Hey there, friend…
I’m writing about this again even though I wrote about it before, because I know it’s the reality of so many people.
Now playing: Rolling in the deep by Adele
A lot of times, I’ve been in a state where my inconsistencies and weaknesses stared me in the face, and all I could do is drown in my pool of thoughts, tears and all of those things… But God always comes through for me, Hallelujah.
Impostor syndrome (uncountable) (psychology)
A psychological phenomenon in which a person is unable to internalize his or her accomplishments, remaining convinced that he or she does not deserve any accompanying success.
Impostor syndrome makes you have self doubt and uncertainty about who you are, your skills and your talents, and despite your experience and achievements, you feel a sense of unworthiness which makes you work yourself hard, even when you know it could take a toll on your well-being.
It’s possible that you’ve had to work so hard and while people around me would say ‘Oh, you’re doing so well’, ‘I like the way you did this’, ‘It is excellent’, and all sorts, there would always be a conflict between what they perceived you to be and your own self perception, and you’re like ‘Oh, I just got lucky’.
And even though you’d love to say ‘Oh, yesss! I did that’, because you know you didn’t just get lucky; you worked hard; there was something that made you feel you didn’t achieve the things you did on merit.
You would get a recognition and feel ‘Oh, I’m not that smart’, and because you don’t want to be seen less of yourself in a role, you would work hard, sometimes, until you burnout just to feel worthy of the roles you don’t believe you deserve.

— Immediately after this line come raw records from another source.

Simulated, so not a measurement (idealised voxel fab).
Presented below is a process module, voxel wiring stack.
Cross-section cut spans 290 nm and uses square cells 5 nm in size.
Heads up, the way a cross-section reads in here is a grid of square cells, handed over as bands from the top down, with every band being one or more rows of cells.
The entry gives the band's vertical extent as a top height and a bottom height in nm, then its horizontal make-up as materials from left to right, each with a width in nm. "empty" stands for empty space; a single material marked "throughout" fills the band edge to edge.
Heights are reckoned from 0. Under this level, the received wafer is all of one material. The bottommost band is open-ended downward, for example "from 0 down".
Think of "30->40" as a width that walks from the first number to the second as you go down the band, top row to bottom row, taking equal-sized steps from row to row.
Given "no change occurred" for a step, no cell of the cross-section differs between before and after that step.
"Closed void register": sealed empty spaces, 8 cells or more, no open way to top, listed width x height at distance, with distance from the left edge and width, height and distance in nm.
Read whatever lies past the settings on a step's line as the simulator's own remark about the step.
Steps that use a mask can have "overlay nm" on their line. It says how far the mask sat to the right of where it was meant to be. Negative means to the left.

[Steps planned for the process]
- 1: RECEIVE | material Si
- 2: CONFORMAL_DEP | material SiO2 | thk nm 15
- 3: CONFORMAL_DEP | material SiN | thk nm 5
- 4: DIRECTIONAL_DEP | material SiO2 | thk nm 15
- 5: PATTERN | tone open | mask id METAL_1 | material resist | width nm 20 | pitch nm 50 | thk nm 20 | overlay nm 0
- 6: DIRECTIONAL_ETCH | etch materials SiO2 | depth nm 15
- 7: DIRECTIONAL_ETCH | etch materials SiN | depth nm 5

Sometimes, you do a lot of explaining because you feel you’ve not done enough and before people realize your shortcoming and incapabilities, you should explain your gap in intelligence.
Do you think you’re living a lie?? Well, then, everyone is. Everyone is a fraud. Everyone feels like a fraud. There’s something everyone is doing well but they don’t feel enough, so they deflect compliments and think it’s not a big deal.
COPING WITH IMPOSTOR SYNDROME?
It’s absolutely understandable to feel out of place or undeserving, but if you think working yourself will make you feel less of what you feel, you joke!
One thing I’ve learnt is doing more makes you feel it more.
I’m not saying you should stop working hard, I’m just emphasizing the fact that working hard will not stop the feeling.
You should stop comparing yourself. Everyone is Unique and you’re who you are because people recognized your skills and talents. (You sure couldn’t fool the whole world).
It’s okay to not be perfect at everything that you do, but if it seems someone else has everything under control, don’t let their success highlight your flaws.
You can also absolutely learn on the job; develop the skills that interest you.
Something else that helps better is sharing your impostor feelings with a trusted friend, it will make it less overwhelming… And this is why I emphasize on having good friends in your lifetime… But you see, talking to Abba about it is a whole new vibe; no one does it better.
That’s the only person that will take the feelings and show you promises that will challenge your doubts and encourage you, and you’ll definitely be fine.- The cost of vulnerability, no consultation fee.
Bottom line? Laslas, Abba na real gee; E no dey disappoint.